The Situation
Going into Q1, the objective wasn’t to reinvent the account or chase growth at all costs.
The goal was simpler—and harder: keep performance steady while tightening efficiency.
Spend was intentionally capped at roughly $5,000 per month. The account was already converting, but like most local campaigns, it lived under two constant threats: creative fatigue and real-world interruptions.
In March, one of those interruptions showed up—a brief website outage that temporarily disrupted results and pushed CPA well above its normal range.
The real question wasn’t whether performance would wobble at some point. It was whether the structure could absorb that wobble without turning into a mess.
The Primary Challenge
Maintain reliable, cost-efficient conversions across multiple campaigns while navigating early signs of ad fatigue and a short-term website issue—without overcorrecting or destabilizing what already worked.
The Goal
At the start of the quarter, success was defined by control, not heroics:
- Hold CPA within a tight, predictable range
- Improve efficiency without chasing volume for its own sake
- Identify which campaigns and audiences were actually driving results
- Avoid panic-driven changes when month-to-month noise appeared
In other words: keep the machine running smoothly, even when conditions weren’t perfect.
Our Approach
We focused less on “fixing” performance and more on controlling it.
Instead of spreading budget thin or reacting to every fluctuation, we leaned into what was already proven and treated fatigue as something to manage—not something to fear.
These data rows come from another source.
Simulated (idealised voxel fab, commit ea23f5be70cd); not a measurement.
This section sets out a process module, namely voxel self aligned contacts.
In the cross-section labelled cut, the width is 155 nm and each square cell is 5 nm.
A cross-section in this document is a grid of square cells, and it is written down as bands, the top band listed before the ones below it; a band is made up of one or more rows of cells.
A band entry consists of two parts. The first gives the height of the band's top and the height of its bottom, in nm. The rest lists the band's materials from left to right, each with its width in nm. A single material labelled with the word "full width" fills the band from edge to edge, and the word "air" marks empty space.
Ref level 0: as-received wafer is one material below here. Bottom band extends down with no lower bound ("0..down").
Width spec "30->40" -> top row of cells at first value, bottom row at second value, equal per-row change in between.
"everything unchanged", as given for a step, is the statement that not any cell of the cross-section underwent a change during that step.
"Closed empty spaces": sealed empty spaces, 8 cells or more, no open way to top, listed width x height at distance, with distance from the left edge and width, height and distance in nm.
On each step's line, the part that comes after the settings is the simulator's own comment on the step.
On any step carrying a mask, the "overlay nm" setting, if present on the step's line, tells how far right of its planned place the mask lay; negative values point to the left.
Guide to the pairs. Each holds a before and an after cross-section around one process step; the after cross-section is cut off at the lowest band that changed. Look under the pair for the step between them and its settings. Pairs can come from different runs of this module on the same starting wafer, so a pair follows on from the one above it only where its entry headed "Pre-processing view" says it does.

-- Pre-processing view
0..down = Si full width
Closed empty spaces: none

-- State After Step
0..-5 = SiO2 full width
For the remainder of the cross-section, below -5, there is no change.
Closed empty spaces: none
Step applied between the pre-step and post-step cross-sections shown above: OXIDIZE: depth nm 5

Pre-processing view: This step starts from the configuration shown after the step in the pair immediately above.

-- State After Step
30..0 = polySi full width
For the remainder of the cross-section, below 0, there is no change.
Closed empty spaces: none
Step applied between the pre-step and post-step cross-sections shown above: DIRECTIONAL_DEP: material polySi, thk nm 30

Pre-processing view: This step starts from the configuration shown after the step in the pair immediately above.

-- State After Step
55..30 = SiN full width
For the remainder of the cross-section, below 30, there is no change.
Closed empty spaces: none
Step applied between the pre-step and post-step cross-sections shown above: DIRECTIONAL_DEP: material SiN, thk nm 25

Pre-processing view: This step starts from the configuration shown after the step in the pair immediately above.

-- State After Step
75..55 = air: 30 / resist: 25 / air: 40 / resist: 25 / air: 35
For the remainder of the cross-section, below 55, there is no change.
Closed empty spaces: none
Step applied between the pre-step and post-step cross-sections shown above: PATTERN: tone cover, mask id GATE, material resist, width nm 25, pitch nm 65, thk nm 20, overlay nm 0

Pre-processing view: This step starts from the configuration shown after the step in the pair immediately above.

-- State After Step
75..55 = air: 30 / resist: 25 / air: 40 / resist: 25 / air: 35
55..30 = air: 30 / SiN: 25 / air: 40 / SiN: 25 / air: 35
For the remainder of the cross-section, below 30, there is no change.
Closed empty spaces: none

The account was structured to favor prospecting, with retargeting playing a supporting role rather than driving scale. This ensured volume stayed healthy without creating overdependence on small, easily saturated audiences.
We also paid close attention to where conversions were actually coming from—by audience, device, placement, and demographic—letting delivery decisions follow reality instead of assumptions.
Execution Highlights
A few disciplined decisions made the biggest difference:
Held spend steady while optimizing efficiency
Rather than increasing budget to “smooth out” noise, we kept spend consistent and focused on tightening CPA and CPC.
Identified clear conversion drivers
Residential and Contractor Prospecting consistently delivered the majority of conversions at strong CPAs. These campaigns became the backbone of performance.
Refreshed creative with intent, not urgency
Creative updates were introduced deliberately—especially after March’s downtime—addressing fatigue without blowing up what already worked.
Biased delivery toward what actually converted
Performance data made the decision-making clear:
- Facebook main feed outperformed other placements
- Mobile drove the majority of conversions
- Older audiences (65+) and male demographics were the most cost-efficient
Instead of fighting these patterns, we leaned into them.
Results
The outcome was exactly what the strategy was designed to produce: better efficiency with fewer surprises.
Primary result:
CPA improved by approximately 8% to $11.87, and CPC improved by 12% to $1.33, even as overall spend dropped by roughly 29%.
Secondary results:
- 1,266 total conversions across the quarter
- Residential Prospecting delivered 583 conversions at approximately $11.29 CPA
- Contractor Prospecting followed with 515 conversions at approximately $11.56 CPA
- Residential retargeting, while smaller in scale, saw an ~80% reduction in CPA
- Facebook outperformed Instagram and Audience Network
- Mobile and main feed placements drove the majority of conversions
March’s website outage temporarily pushed CPA as high as ~$22. Once the issue passed and creative was refreshed, performance settled back into its normal range—without dramatic intervention.
Why This Worked
The win here wasn’t a single clever tweak—it was restraint.
By keeping spend consistent, resisting overreaction to short-term noise, and doubling down on what was demonstrably converting, the account stayed efficient even when conditions weren’t ideal.
Just as important as the improvements was what didn’t happen:
- No performance spiral after the site outage
- No budget thrashing in response to temporary CPA spikes
- No creative churn driven by panic instead of data
For local businesses especially, this matters. You don’t need constant reinvention—you need a system that performs predictably, absorbs disruption, and keeps costs in check.
Closing
This approach is a strong fit for local advertisers who care more about dependable results than flashy spikes.
When budgets are finite and real-world issues are unavoidable, steady optimization beats dramatic swings every time.
That’s how accounts stay profitable quarter after quarter.